Wednesday, 19 September 2018
Treasury Laws Amendment (Supporting Australian Farmers) Bill 2018; Second Reading
It was very good to go to Brisbane, where there were three ex-treasurers and two ex-premiers of Queensland, to listen to Sir Leo Hielscher. Two of the three biggest bridges in Australia are named for Sir Leo Hielscher. I think he was the outstanding figure in economic administration in the nation's last hundred years. A tribute to him was that so many important people—there were four ex-ministers as well, myself being one of them—were in that room for his address. For me it was Paradise Lost. Was the world ever really like that? The budgerigar media and the lily-pad lefties say, 'But Bjelke-Petersen; they are corrupt.' There was never a single case of corruption; there were four ministers who misused their personal travel allowance money. That's not government corruption; government corruption is when you do a job for somebody, the public benefit is involved and you get recompense for that. There was never any of that. It was all police corruption.

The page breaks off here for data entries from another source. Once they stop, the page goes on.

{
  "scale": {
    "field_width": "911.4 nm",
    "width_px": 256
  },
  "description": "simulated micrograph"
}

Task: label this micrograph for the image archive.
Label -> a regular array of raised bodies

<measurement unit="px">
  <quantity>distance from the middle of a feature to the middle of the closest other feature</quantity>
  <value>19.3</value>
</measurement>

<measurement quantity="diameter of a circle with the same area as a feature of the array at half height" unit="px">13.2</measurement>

I am going sideways; let me return. I would ask the budgerigars supposedly in government to listen to what I am saying. You can see the minister is having a little chat with his mate over here. If he were to listen to me, he might find out what needs to be done in these situations, because I was in a government which successfully dealt with them. The price of sugar in Queensland in the eighties dropped clean in half, as it does regularly. It is a cyclical effect that occurs, like a drought. You have to be ready for it. A well-run government has to know how to handle it.
I point out to the people listening to this debate that the minister is now having a chat with somebody else, and that's what I would probably be doing if I were in his shoes, because he's been in those shoes for some time, I am informed, and he has done absolutely nothing about the drought. What we did was immediately discuss with the state bank a reconstruction loans approach. The head of the bank said no; so we asked him again and again and again. When two weeks were up, according to the media, we sacked him. Whether we sacked him or not, I will leave that to somebody else to say. After his departure from the state bank, I had primary responsibility for it. The Treasurer, Bill Gunn, and I were very close friends. We worked closely together and we discussed it. As usual, we put out, I think, about $700 million or $800 million in loans to the sugar industry.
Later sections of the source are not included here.